Batch updates to a database are a tricky thing because of multiple aspects. For one, many databases are optimized for fast read access (though not as optimized as say LDAP). Then, when you are importing a lot of data, you are changing the structure of the data already in there which means that it’s very well possible that the query analyzer/optimizer has to change its plan in mid-batch. Also, even if a batch import is allowed to take a few minutes when running in the background, it must not take too long either.
PopScan often relies heavily on large bulk imports into its database: As the applications feature set increased in time, it has become impossible to match all of the applications features to a database which may already be running at the vendors side.

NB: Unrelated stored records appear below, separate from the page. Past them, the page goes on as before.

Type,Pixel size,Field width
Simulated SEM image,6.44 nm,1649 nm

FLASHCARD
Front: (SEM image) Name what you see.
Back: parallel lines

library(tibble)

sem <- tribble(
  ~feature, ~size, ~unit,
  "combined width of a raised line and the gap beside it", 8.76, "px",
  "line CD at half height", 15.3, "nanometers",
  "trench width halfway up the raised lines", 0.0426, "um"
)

And sometimes, there is no database to work with. Sometimes, you’re getting quite rough exports from whatever legacy system may be working at the other end.
All this is what forces me to work with large bulk amounts of data coming in in one of many possible formats: Other databases, text files, XML files, you name it.
Because of a lot of bookkeeping and especially tracking of changes in the data to allow to synchronize only changed datasets to our external components (Windows Client, Windows CE Scanner), I can’t just use COPY to read in a complete dump. I have to work with UPDATE/INSERT which doesn’t exactly help at speeding up the process.
Now what’s interesting is how indexes come into play when working with bulk transfers: I had it both now: Sometimes it’s faster if you drop them before starting the bulk process. Sometimes you must not drop them if you want the process to finish this century.
EXPLAIN (and top – if your postgres process is sitting there with constant 100% CPU usage, it’s full-table-scanning) is your friend in such situations. That and an open eye. Sometimes, like yesterday, it was obvious that something was going wrong: That particular Import I was working with slowed down the more data it processed. We all know: If speed is dependent of the quantity of data, something is wrong with your indexes.
Funny thing was: There was one index too many in that table: The primary key.
The query optimizer in PostgreSQL thought that using the primary key for one condition and then filtering for the other conditions was faster. But it was dead wrong as the condition on which I checked the primary key yielded more data with every completed dataset.
That means that PostgreSQL had to sequentially scan more and more data with every completed dataset. Using the other index, one I specifically made for the other conditions to be checked, always would have yielded a constant amount of datasets (one to four) so filtering after the PK condition after using that other index would have been much faster. And constant in speed even with increasing amounts of imported datasets.
This is one of the times when I wish PostgreSQL had a way how to tell the optimizer what to do. To tell it: “Take index a for these conditions. Then filter after that condition.”.
The only way to accomplish that so far is to drop the index that was used by accident. It’s just that it feels bad, dropping primary keys. But here it was the only solution. To PostgreSQL’s defense, let me add though: My 8.1 installation took the right approach. It was the 7.3 installation that screwed here.
OK. So just drop the indexes when making a bulk import. Right? Wrong.
Sometimes, you get a full dump to import, but you want to update only changed datasets (to mark only the ones that actually changed as updated). Or you get data which is said to have a unique key, but which doesn’t. Or you get data which is said to have a foreign key, but which violates it.
In all these cases, you have to check your database for what’s already there before you can actually import your dataset. Otherwise you wrongly mark a set as updated, or your transaction dies because of a primary key uniqueness violation or because of a foreign key violation.
In such cases, you must not remove the index your database would use in your query to check if something is already there.
Belive me: The cost of updating the index on each insert is MUCH lower than the cost of doing a full table scan on every dataset you are trying to import ;-)
So in conclusion let me tell this:
- Bulk imports are interesting. Probably even more interesting than complex data selection queries.
- EXPLAIN is your best friend. Learn how to read it. Learn it now.
- So-called “rules of thumb” don’t apply all the time.
- There are few things in life that beat the feeling of satisfaction you get after staring at the output for EXPLAIN for sometimes hours and optimizing the queries/indexes in question countless times, when your previously crawling imports begin to fly.